Prasa’s ‘too tall’ locos cut to size
Lofty engines back on track to help out depleted rail fleet
● As Prasa’s Shosholoza Meyl long-distance trains get ready to start running this month, the agency is also planning to refurbish some of the “too tall” Spanish locomotives that were banned from operating shortly after they arrived in SA.
With just 12 locomotives serviceable out of its 122-strong fleet, the passenger rail agency urgently needs reliable locomotives for its long-distance trains.
Prasa will have to make various modifications to the locomotives before they can be put back in use, confirmed outgoing Prasa administrator Bongisizwe Mpondo.
“The railway safety regulator ordered remedial actions, which would cost about R1m for each loco,” he said.
The modifications, listed in a 2016 report by the safety regulator, included fitting cameras in place of side mirrors, installing twoway radios and modifying radiator pipes to prevent them from sticking out the side of the locomotive.
However, at 4.140m high, the locomotive roofs could touch the overhead wires on the parts of the rail network where 3,000-volt overhead power is used.
The regulator said the locomotives should only be used on non-electrified routes or the 25,000-volt routes, where there is greater clearance between the train and the wires.

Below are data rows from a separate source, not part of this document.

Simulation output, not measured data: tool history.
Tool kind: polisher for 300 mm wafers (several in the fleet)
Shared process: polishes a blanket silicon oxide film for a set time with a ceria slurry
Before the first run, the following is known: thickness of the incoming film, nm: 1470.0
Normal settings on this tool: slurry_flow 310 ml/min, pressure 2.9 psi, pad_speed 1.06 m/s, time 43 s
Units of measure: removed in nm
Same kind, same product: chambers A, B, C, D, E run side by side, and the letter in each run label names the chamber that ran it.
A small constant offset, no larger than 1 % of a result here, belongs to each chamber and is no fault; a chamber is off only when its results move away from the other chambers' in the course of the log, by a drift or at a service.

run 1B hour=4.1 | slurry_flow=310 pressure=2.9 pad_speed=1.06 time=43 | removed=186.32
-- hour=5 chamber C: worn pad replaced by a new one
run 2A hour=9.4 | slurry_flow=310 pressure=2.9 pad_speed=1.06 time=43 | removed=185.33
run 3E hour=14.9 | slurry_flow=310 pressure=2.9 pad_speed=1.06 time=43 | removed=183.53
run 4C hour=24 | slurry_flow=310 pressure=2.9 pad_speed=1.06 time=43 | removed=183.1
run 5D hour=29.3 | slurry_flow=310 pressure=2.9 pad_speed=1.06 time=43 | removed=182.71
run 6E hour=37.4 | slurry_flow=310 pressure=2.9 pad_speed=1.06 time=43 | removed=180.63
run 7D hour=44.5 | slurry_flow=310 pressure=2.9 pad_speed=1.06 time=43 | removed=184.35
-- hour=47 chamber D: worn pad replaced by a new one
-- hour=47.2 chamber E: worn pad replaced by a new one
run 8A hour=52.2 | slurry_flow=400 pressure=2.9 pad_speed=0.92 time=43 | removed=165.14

In an undated report from Vossloh, which the Sunday Times has seen, the Spanish company claims the locomotives comply with the height restriction, which held that there should be a minimum gap of 4.5cm between the locomotive and the overhead wires.
It claims that, according to Transnet specifications, the height of the overhead wires above the tracks can range between 4.220m and 6m.
Although the controversial locomotives have been standing idle since 2015, they will need only a major service before putting them back in use, said a rail industry contractor speaking on condition of anonymity.
The source said only one of the new locomotives — which has been standing out in the sea air in Port Elizabeth — will need a lot of work.
The rest are “perfectly fine”, he said.
“But they will need a major service, roughly R100,000 per loco. The PE loco will need a couple of hundreds of thousands of rands to fix.”
Prasa is hoping that the government approves a deal in which Swiss locomotive builder Stadler Rail, which bought Vossloh in 2015, “makes good” on the money it earned from the original deal in which relatively unknown firm Swifambo Rail won a contract to supply new locomotives.
The R2.5bn contract was for 20 Afro 4000 diesel and 50 Afro Dual hybrid engines ning on both diesel and overhead electric power. Stadler was paid R1.8bn.
Some 13 Afro 4000 locomotives had been shipped from Spain by the time tests showed the new engines ran the risk of fouling the overhead wires.
Last year Stadler offered to supply Prasa with the 18 diesel and hybrid locomotives that had been built but never delivered, as well as help refurbish the remaining engines.
The deal — which would be covered by the R1.8bn already paid to Stadler — would also see the builder supply another four new hybrid locomotives. The hybrid locos are not affected by the height restriction.
“They said they wanted to make good of what was bad,” said Mpondo.
In November 2015, the Prasa board asked a court to set aside the deal on the grounds that the procurement process was corrupt.
“There is no doubt that the whole transaction was highly irregular,” said Mpondo.
“From a technical, financial, legal perspective, we asked the teams if there were any deal-breakers for us to recover what’s due to us. None ... said there was any issue.”
Seven of the Afro 4000 locomotives were auctioned off at the beginning of the year to a private operator, earning Prasa about R65m. That meant each locomotive had cost it about R100m.
“Where is the value for money?” said Mpondo.
Prasa plans to begin operating Shosholoza Meyl services between East London and Johannesburg on September 18, followed by Joburg to Port Elizabeth in October and Joburg to Musina in November.
Prasa was operating seven long-distance trains before the safety regulator temporarily suspended its permit in February following a collision in Gauteng in which a tourist was killed.
Its operating permit was restored shortly afterwards, but the lockdown brought all inter-provincial trains to a stop.